There are plenty of reasons to know whether it is illegal to live in a camper van, chief among them being the tax deductions that come with your camper being your residence. So, is it illegal to live in a camper van?
It is not illegal to live in a camper van. There are no countrywide laws against living in a camper. While the zoning laws change from state to state, RVs and mobile homes qualify as homes to the IRS. It is legal to live in a camper in the US if you follow the protocols and live in a permitted space.
Okay, so we know that it is possible to live legally in a camper van. In this article, we’ll give you a broad overview of the laws surrounding camper van residency. Let’s get into it!
Can You Claim an RV as a Primary Residence?
Yes, you absolutely can. As mentioned above, RVs and campers qualify as homes to the IRS. Depending on where you want to park the RV (campground, private grounds, or street) and which state you live in, it should be fairly straightforward to claim your RV as your primary residence.
The main thing is that the RV needs to have designated sleeping areas, a designated cooking area, and bathroom facilities.
The first thing to say is that you need to check your state’s zoning laws since these apply to which types of properties can coexist in the same area (or zone). One common law is that it is illegal to sleep in your van within city limits. Others include that you must have a valid driving license from the state, have lived in the state for 30 days or more, and be gainfully employed in the state.
The primary benefit of claiming your RV as a primary residence is the opportunity for tax deductions. However, you can only reap this benefit if you itemize your deductions rather than using the standard deduction.
Even in this case, your itemized deductions must be greater than the standard deduction that you are eligible for to actually save money. Also, to deduct the loan payments used to buy the RV, you must put up the vehicle as collateral.
Can a Child Live in a Camper?
Again, there are no specific laws against children living in camper vans. There will, however, be a few hoops to jump through. You will, for example, need to make sure that the child has access to a doctor.

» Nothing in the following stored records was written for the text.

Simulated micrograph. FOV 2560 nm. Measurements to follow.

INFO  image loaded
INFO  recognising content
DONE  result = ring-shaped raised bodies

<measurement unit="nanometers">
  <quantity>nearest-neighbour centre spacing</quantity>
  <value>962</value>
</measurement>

It is also important for children to be able to make friends and keep them. Stability is essential in a child’s development. If you plan to live in a camper with a child, it is probably best to keep the van in the same spot, for example, a campground.
Another challenge is making sure your child has access to education, which can be tricky if you are always on the move. Here are a few things to consider when it comes to education options on the road:
The major issue with choosing a public school when you live in a van is that these schools require you to have an address within the school district. One way around this is to go to a ‘mailbox store’ to purchase an address.
However, this will require you to remain in one place, so it is not really an option if you want to always be on the move. One option is to switch schools between terms, but this is a laborious process.
You do not need to be a certified teacher to homeschool your kids. Homeschooling is an attractive option for many vandwellers since it does not require you to stay in one place.
There are problems, however, when it comes to socialization. If your kid lives in a van all the time and doesn’t go to school, they will have trouble making friends, which can seriously affect their social and personal development.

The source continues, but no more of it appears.